Difference between the Internet and the World Wide Web

I will probably get flamed for wading into these waters, but since my teenager hasn't picked a fight with me in a few days, here goes.

What's the difference between the Internet and the World Wide Web?

These two terms are often confused with each other, and even I use them interchangeably, but they are in fact not identical.

The World Wide Web is only a subset of the Internet. There, I said it.

It is one of the largest parts of the Internet, but it is only a part. The other well-known subset of the Internet that everyone knows is email. These two are by far the best known parts of the Internet, but there are plenty of others. ftp (file transfer protocol) and DNS (Domain Name Service) are two more, for example.
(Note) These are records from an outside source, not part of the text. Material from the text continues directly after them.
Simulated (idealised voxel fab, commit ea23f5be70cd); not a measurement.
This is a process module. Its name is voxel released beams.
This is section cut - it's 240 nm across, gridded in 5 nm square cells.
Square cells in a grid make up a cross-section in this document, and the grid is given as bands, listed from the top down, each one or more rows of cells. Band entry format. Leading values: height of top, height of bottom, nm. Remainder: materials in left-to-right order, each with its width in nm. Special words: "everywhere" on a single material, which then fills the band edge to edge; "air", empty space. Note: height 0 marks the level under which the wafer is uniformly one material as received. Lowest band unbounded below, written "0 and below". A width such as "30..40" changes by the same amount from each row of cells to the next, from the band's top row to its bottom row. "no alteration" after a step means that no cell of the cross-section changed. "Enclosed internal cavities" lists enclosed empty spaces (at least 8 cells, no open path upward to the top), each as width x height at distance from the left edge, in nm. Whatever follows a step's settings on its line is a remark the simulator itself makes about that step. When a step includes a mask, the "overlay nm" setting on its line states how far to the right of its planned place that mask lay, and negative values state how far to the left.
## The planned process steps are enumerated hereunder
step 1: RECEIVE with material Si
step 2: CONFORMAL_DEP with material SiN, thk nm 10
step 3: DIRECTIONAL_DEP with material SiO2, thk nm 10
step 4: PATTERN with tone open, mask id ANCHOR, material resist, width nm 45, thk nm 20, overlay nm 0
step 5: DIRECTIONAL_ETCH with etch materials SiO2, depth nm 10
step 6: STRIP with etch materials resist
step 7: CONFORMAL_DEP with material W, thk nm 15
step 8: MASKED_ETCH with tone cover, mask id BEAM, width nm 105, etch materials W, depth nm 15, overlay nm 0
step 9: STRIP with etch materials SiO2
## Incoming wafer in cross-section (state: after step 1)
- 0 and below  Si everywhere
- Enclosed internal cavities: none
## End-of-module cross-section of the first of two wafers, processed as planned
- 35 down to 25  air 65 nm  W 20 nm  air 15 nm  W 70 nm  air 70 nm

I personally identify data protocols as the "parts" or sub-sets of the Internet. You can think of them as foreign languages, in the way that music direction is written in Italian (e.g. adagio) and food often has French references.

http is one such protocol, ftp is another protocol. This is the way information is passed between computers - whether that computer is a client browser and a web hosting server (i.e. a web site) or between two DNS Name Servers seeking to resolve a url.

Most of these protocols belong in my realm of IT people - software developers, network engineers and the like. And I often tell clients and prospects that they don't have to worry about the whole alphabet soup of acronyms (ftp, dns, http) - that's what I am here for.

So now you can enjoy your web site (http) and email (pop & smtp) while smug in the knowledge of the difference of the two. Or maybe just smug in the knowledge that you don't have to know the difference.